I can't remember a time when I did not sing. My earliest memories are of singing with my mother while she baked bread or did the ironing. I sang my first solo in our church when I was four years old.
I did not begin any formal voice training until my voice broke when I was 14 years old. I grew up in a small village in Nova Scotia and was indeed fortunate to have Vivian Brand, a music educator par excellence, as my first singing teacher. She taught music in the schools in the nearby town. Every child or teenager who came in contact with her could sing because she firmly believes we are born to sing.

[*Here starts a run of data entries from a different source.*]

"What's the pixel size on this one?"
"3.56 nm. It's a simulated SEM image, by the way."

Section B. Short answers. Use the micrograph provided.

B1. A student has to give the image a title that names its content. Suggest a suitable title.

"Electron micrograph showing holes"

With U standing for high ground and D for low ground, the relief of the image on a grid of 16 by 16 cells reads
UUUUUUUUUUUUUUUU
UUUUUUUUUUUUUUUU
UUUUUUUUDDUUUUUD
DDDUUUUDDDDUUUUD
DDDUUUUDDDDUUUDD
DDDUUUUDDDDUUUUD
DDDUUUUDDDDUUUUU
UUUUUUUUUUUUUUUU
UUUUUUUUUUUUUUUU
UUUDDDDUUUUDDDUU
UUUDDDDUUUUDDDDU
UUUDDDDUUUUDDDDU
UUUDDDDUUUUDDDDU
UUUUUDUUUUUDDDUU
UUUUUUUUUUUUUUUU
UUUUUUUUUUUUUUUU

When I went to the University, the professor who taught School Music Education impressed upon us that all children, unless something is organically wrong, can sing. She gave us various skills, exercises and ideas, (including "tone matching" games) to use with children who were so-called "droners"--meaning they could not sing in tune. (She also impressed upon us that droners were most often children who had not been sung to at home.) These tone matching games developed and reinforced the coordination between the ear and the larynx. Once this is done the child sings in tune. It can be that simple.
I applied these skills when I taught school music in Montreal between the years 1962 and 1966, to children between age 6 and 13. In this four year span, dealing with hundreds of children, there was not one who, eventually, could not sing. At most, it took about three months (one half-hour class lesson per week) of tone matching exercises before all were "in tune" (and usually it took less); in the end they all sang and what fun they had doing so.
Why then are so many people reluctant to sing? Why do they feel they can not sing at all? It is a strange situation given the fact that children love to sing and their first attempts at speech are singing sounds. And it is even stranger, given that with the right help children can, and want to, sing. In my experience, people who are embarrassed to sing (or who think they cannot sing) almost always were told in school that they had an ugly voice, sang too loudly, that they did not know how to sing or were "droners." They were excluded from class singing or the choir and still feel hurt about it.
Children tend to believe what adults tell them and are, therefore, at the mercy of teachers and parents. If they are told they cannot sing, they will believe it. They will not be able to sing--at least not until their beliefs change. It is cruel to tell a child he does not know how to sing, and people suffer for years because of it. If you are someone this has happened to, then you have been deprived of a right that is as basic and natural as using your hands, skipping, or breathing.
This is a very good example of what F.M. Alexander meant when he said the way we think of a thing influences how we use it. In this case, a child being led to believe he cannot singinfluences his ability to sing. On the other hand, the way I was taught to think about children being born to sing enabled me to help them overcome the obstacles that prevented them from singing.
When we come to the training of singers, we see that almost every singing teacher thinks of the voice in a somewhat different way. These various ways of thinking result in just as many "techniques" or "methods" as there are teachers, each one attempting to produce a good sound. These "methods" are then reflected in the physical use of the singer as he attempts to put them into practice. Some approaches to singing are clear and trouble free, resulting in a generally well-coordinated use of the body. Others could not be more difficult, resulting in heavy muscular effort, gasping for breath, and unease.